Custom Indexing API for Pipeline-level Parallelism
Inspired by zarrs, where you can do a sort of jump-around-slicing, I broadly wish to be able to do the following disjoint slice indexing (although I am suggesting, motivated by this request, a more general API).
The current "public" solution would be to either asyncio.gather a bunch of disparate slice requests or to use numpy indexing if you are not using the async API.

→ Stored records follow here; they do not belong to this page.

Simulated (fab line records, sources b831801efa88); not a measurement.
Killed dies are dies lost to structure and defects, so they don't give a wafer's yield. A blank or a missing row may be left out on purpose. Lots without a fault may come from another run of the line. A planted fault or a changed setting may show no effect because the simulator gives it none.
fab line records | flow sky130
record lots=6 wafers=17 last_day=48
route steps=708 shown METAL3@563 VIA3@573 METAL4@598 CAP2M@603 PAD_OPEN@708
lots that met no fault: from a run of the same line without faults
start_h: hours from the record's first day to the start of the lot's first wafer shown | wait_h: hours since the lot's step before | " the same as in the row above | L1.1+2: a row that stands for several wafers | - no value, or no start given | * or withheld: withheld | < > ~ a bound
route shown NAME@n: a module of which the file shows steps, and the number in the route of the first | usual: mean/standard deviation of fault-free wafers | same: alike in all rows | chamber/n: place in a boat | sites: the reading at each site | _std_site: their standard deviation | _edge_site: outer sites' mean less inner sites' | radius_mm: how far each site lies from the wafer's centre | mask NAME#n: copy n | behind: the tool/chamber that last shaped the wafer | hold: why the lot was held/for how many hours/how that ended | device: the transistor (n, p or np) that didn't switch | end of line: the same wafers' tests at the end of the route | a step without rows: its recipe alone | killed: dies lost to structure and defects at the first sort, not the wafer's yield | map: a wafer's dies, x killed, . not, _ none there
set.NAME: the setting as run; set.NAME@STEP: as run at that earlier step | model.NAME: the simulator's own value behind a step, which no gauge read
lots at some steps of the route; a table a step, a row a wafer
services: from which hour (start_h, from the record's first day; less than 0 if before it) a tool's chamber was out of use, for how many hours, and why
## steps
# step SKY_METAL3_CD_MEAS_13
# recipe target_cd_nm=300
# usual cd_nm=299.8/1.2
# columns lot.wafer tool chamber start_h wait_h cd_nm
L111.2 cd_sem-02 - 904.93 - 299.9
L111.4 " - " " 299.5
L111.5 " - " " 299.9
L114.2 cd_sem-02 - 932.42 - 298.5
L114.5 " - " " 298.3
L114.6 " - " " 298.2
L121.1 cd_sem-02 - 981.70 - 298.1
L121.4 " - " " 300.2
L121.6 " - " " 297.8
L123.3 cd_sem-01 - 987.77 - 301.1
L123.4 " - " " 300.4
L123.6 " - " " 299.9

I get better performance by batching together all of the slice requests into one indexer use the pipeline-level parallelism as opposed to top-level parallelism.
import zarr
import numpy as np
import asyncio
import platform
import subprocess
def clear_cache():
if platform.system() == "Darwin":
subprocess.call(['sync', '&&', 'sudo', 'purge'])
elif platform.system() == "Linux":
subprocess.call(['sudo', 'sh', '-c', "sync; echo 3 > /proc/sys/vm/drop_caches"])
else:
raise Exception("Unsupported platform")
class MultiBasicIndexer(zarr.core.indexing.Indexer):
"""An indexer that batches together multiple disparate slicing 1D slicing indexers together into a single indexer"""
def __init__(self, indexers: list[zarr.core.indexing.Indexer]):
self.shape = tuple(
sum(i.shape[k] for i in indexers) for k in range(len(indexers[0].shape))
)
self.drop_axes = indexers[0].drop_axes # maybe?
self.indexers = indexers
def __iter__(self):
total = 0
for i in self.indexers:
for c in i:
gap = c[2][0].stop - c[2][0].start
yield type(c)(c[0], c[1], (slice(total, total + gap)), c[3])
total += gap
z = zarr.create_array("foo.zarr", data=np.random.randn(10_000 * 10_000))
chunk_size = z.chunks[0]
chunks = list(range(0, 15, 2)) # disparate chunks i.e., skipping around by a factor of 2
slices = [zarr.core.indexing.BasicIndexer(slice(i * chunk_size, (i+1)*chunk_size), shape=z.metadata.shape, chunk_grid=z.metadata.chunk_grid) for i in range(0, 15, 2)]
np_indexer = np.concatenate([np.arange(i * chunk_size, (i+1)*chunk_size) for i in range(0, 15, 2)])
async def run():
return np.concatenate(await asyncio.gather(*(z._async_array._get_selection(s, prototype=zarr.core.buffer.default_buffer_prototype()) for s in slices))).reshape(chunk_size * len(chunks))
assert (z[np_indexer] == zarr.core.sync.sync(run())).all()
clear_cache()
%timeit z[np_indexer]
clear_cache()
%timeit zarr.core.sync.sync(run())
clear_cache()
%timeit zarr.core.sync.sync(z._async_array._get_selection(MultiBasicIndexer(slices), prototype=zarr.core.buffer.default_buffer_prototype()))
I'm uploading a juv runnable notebook as well with cache clearing built in:
indexing_benchmark.ipynb.zip
So I see about a 40% speedup for the batched indexing vs. asyncio.gather separated indexing (both of which are light years ahead of integer indexing). This is an upper bound - usually, the difference was ~20-30%, but zarrs gives another 20-30% which means we're now close to a 2X speedup.
Thus I see a potential route forward here as making the following public
-
AsyncArray._get_selection(or something similar, just saying this because it exists) -
Indexerabc class +ChunkProjectionfor iteration - An
into_indexerfunction that returnsIndexer-based classes for a simple selection (like tuple of slices or so). I think theIndexerreturn type would probably be enough to do useful things since the iterator for allIndexersubclasses returnsChunkProjection, which can be modified as needed (see my motivating example).
Open to other thoughts!